A man walks past the logo of Samsung Electronics displayed outside the company's Seocho building in Seoul on April 30, 2025. (Photo by Jung Yeon-je / AFP)
A man walks past the logo of Samsung Electronics displayed outside the company's Seocho building in Seoul on April 30, 2025. (Photo by Jung Yeon-je / AFP)

South Korean technology giant Samsung Electronics warned on Wednesday US tariffs could cut demand for products such as smartphones, making it difficult to predict future performance.
According to Reuters, Samsung said it expected its semiconductor business to encounter greater uncertainties throughout the year, while its smartphone shipments faced downward pressure in the second quarter.
The cautious outlook from one of the world's biggest electronics manufacturers reflects the uncertainties roiling global trade due to US President Donald Trump's tariff war, and comes a day after General Motors pulled its annual forecast.
The world's largest memory chipmaker reported a small rise in first-quarter operating profit as customers concerned about US tariffs rushed to purchase smartphones and commodity chips, mitigating the impact of its underperforming artificial intelligence chip business.
It reported 6.7 trillion won ($4.68 billion) in operating profit for the quarter ended in March, up 1.2% from a year earlier and in line with its earlier estimate.
Samsung shares, one of the worst-performing major tech stocks last year, fell 0.4% in line with the broader market.
Steep US tariffs on Chinese goods and toughening restrictions on AI chip sales to China, Samsung's top market, threaten to dampen demand for some of the electronics components the company produces such as chips and smartphone displays.
Trump's "reciprocal" tariffs, most of which have been suspended until July, threaten to hit dozens of countries including Vietnam and South Korea where Samsung produces smartphones and displays.
Samsung said it was considering relocating the production of TVs and home appliances in response to the tariffs.
Chip demand is expected to remain solid in the second quarter, driven by AI servers and preemptive purchasing activities after the pause in tariffs, Samsung said.
But it warned that the frontloading of chip shipments by some customers may have a negative impact on demand later this year.

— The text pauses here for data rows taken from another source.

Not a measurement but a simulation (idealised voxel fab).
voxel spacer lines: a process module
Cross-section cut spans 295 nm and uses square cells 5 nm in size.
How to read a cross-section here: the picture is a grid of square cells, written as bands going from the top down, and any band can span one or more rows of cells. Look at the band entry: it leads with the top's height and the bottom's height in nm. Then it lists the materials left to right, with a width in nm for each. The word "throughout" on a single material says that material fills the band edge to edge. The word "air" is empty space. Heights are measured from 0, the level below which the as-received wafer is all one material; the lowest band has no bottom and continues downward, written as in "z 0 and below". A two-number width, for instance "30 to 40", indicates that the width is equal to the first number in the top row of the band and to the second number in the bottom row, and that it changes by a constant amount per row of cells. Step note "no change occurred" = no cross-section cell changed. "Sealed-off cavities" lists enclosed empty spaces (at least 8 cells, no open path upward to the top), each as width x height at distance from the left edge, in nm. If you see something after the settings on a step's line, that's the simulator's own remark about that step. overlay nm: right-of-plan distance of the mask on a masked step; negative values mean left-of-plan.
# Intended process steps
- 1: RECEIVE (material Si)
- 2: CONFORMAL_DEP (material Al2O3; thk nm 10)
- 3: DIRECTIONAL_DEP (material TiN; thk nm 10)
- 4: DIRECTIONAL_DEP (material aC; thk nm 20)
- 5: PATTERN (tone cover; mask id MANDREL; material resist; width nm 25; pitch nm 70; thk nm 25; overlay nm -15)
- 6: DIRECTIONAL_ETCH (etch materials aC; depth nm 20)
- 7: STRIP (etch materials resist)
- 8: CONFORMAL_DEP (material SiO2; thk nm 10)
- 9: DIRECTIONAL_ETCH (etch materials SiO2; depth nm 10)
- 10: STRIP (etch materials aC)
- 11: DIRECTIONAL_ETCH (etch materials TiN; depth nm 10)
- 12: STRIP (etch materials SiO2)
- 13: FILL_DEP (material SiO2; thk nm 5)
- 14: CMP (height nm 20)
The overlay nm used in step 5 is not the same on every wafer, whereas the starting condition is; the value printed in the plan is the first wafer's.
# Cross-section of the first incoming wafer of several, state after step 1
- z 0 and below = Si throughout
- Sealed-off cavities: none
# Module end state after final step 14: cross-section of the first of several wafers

“We believe that demand uncertainties are growing in the second half as a result of recent changes in tariff policies in major countries, and strengthening of AI chip export controls,” Kim Jae-june, a Samsung vice president in the memory division, said on an earnings call.
Samsung CFO Park Soon-cheol said however that "we cautiously expect the overall performance to gradually improve as we move into the second half, assuming the easing of current uncertainties".
Some analysts were unconvinced, saying the company did not give detailed guidance for its struggling AI chip business.
"With pull-in demand still ongoing and macro uncertainty lingering, the explanation for the 'first-half low, second-half rebound' outlook was lacking," Ryu Young-ho, a senior analyst at NH Investment & Securities said.
AI CHIPS
Samsung's mobile device and network business reported a 23% rise in profit to 4.3 trillion won during the period, reaching its highest level in four years, helped by the latest version of the flagship Galaxy S model with AI features.
Samsung has accelerated smartphone production in Vietnam, India and South Korea ahead of the US duties, a person familiar with the matter told Reuters earlier.
While mobile performed strongly, the chip division's operating profit slumped 42% to 1.1 trillion won from a year earlier despite chip stockpiling by some customers.
Samsung reported a fall in sales of High Bandwidth Memory (HBM) - used in AI processors - due in part to US export controls on AI chips.
Samsung said it had supplied samples of its enhanced HBM3E products to major customers and expected HBM sales, which have bottomed out in the first quarter, to "gradually" rise from the second quarter, without offering detailed targets.
Analysts estimate that about one third of Samsung's HBM revenue has come from China, and it lags behind cross-town rival SK Hynix in supplying such chips to Nvidia in the United States.
SK Hynix last week logged its second-highest quarterly operating profit in the first quarter with a 158% jump to 7.4 trillion won, boosted by strong AI-related demand.
Revenue rose 10% to 79.1 trillion won in the January-to-March period, in line with its earlier estimate of 79 trillion won.